Borzage’s camera, which has been following Lukas, seems to have become briefly identified with the eye of God. This is Lukas’ final rejection of the grace of God. Delivered to us. As if we were all, collectively, the best stand-in for the deity that Borzage could think of.

So that’s nice of him.


From the Lighthouse

Posted in FILM with tags , , , , , , on April 8, 2016 by dcairns


I love lighthouse movies in principle — it always feels like they’re going to be excellent, all fog and dark and isolation and tension. And then, if you’re lucky, you get THE PHANTOM LIGHT, or TOWER OF EVIL if you’re slightly less lucky.

But CAPE FORLORN, by E.A. Dupont, (previewed here two days ago) manages to combine the required suspense and close-quarters conflict with a real cinematic vision, inflected through the somewhat clunky technology of 1931 British filmmaking (Dupont managed a simultaneous French version, with Harry Baur, and a German, now lost, with Fritz Kortner and Conrad Veidt, apparently lost). The impressive opening long take is doubtless identical in all three cuts, since it doesn’t feature the main cast nor any dialogue.

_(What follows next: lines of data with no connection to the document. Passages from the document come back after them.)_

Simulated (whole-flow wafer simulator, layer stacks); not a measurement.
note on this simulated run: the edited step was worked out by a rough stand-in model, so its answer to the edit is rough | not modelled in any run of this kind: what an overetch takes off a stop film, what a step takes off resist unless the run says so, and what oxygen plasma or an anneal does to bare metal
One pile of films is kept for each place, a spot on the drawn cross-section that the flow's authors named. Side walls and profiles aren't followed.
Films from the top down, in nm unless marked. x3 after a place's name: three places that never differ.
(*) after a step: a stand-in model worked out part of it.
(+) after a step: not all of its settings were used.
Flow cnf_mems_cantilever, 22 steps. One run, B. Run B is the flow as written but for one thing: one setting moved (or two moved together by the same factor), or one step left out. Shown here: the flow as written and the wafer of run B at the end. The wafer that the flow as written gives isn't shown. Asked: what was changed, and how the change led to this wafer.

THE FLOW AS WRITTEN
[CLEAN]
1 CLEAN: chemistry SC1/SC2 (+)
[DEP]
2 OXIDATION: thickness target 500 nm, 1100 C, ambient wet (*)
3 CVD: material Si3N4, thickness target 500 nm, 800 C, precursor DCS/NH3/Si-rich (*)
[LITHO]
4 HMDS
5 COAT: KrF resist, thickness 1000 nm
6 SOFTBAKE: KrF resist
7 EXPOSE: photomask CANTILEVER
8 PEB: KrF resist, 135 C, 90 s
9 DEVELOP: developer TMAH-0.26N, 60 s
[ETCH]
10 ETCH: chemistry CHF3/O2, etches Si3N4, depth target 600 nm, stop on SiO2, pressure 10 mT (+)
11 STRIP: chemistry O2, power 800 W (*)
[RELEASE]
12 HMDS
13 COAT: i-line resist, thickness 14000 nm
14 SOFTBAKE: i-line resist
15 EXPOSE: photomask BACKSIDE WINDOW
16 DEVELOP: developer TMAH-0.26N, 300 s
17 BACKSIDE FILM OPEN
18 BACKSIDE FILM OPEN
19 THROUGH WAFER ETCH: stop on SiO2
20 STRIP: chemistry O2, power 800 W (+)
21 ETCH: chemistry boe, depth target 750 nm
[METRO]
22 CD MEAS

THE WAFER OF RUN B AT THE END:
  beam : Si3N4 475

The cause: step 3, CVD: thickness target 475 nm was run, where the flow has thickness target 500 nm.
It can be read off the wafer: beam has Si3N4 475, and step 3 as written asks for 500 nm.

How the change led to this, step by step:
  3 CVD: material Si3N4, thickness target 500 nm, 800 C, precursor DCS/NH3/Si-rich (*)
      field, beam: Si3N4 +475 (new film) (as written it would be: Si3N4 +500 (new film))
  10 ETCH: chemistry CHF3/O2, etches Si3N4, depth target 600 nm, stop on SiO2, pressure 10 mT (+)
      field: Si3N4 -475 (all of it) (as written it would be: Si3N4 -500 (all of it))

Fay Compton exits the mildly sleazy night club environment of the opening, where she may be some kind of bar girl, to marry a lighthouse keeper in New Zealand. Bored to tears on the wretched rock, she tarts herself up nice for hubby Frank Harvey (who wouldn’t have had a chance with her if he hadn’t already written the movie). Fiona was excited by the 30s makeup presented in loving product-shot close-up ~




A bit of research gave her the history of Mouson’s Lilac Cream and even found the ad which Fay is trying to look like.



“You looked better before, love,” was Fiona’s disappointed verdict on the made-over Compton. But when Harvey wipes the muck off her face and throws the kit out the window, Fiona was properly outraged. You can’t do that to a woman’s products! With Fiona cheering her one, Fay runs into the corky arms of Karloffian bit of rough Edmund Willard, but soon throws him over for a sexy stowaway. Well, Ian Hunter was always a bit fleshy for a sexpot, but he’s the best-looking thing with a Y chromosome on this ragged outpost, and a girl has to live. Maybe this film could play on a loop with Borzage’s STRANGE CARGO so that Hunter could get washed away and then washed up, repeatedly.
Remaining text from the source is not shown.